No. Stratum is an off-chain clearing layer. It does not produce blocks, run consensus, or maintain a distributed ledger. It uses existing blockchains (Solana, Base, etc.) only to anchor Merkle roots for auditability.
Is Stratum a facilitator?
No. Stratum never touches money, holds custody, or executes on-chain transfers. It sends settlement instructions to real facilitators like Coinbase or Circle. The facilitator moves the funds.
What happens if Stratum goes down?
No funds are at risk. Stratum never holds money. A write-ahead log ensures crash recovery. Unsigned receipts can be replayed. Settlement windows resume from the last checkpoint.
How is privacy handled?
Individual receipts are stored off-chain. Only net settlement amounts and a single Merkle root hash appear on-chain. Bilateral transaction details are not publicly visible.
What chains does Stratum support?
Stratum is chain-agnostic. The reference implementation anchors Merkle roots on Solana, but the architecture supports any chain that can store a 32-byte hash.
What assets does Stratum support?
USDC is the default settlement asset. The protocol is asset-agnostic — any asset supported by the facilitator can be used.
How fast is receipt signing?
Ed25519 signing takes microseconds. There is zero on-chain interaction during receipt creation. Receipts are processed entirely in-memory.
Can receipts be forged or replayed?
No. Every receipt has an idempotency key derived from SHA-256(payer + payee + resource_hash + amount + nonce). Duplicate keys are rejected. Ed25519 signatures prevent forgery.

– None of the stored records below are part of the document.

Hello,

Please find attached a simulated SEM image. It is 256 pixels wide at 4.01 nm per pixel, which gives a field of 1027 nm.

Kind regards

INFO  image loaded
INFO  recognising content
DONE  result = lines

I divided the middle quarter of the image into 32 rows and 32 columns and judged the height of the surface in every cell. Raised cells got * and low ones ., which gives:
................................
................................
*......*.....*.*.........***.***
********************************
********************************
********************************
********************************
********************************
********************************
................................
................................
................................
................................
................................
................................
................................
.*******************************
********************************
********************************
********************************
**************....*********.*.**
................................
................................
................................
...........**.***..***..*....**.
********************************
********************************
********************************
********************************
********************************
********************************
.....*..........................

How do I verify a receipt?
Use the Explorer at explorer.stratum.valeo.com. Paste a receipt hash to see the Merkle inclusion proof path and verify it against the on-chain anchor.
What is the compression ratio?
In production: typically 50,000:1 or higher. 1M bilateral receipts compress to ~20 net settlement transfers, plus 1 Merkle root anchor transaction.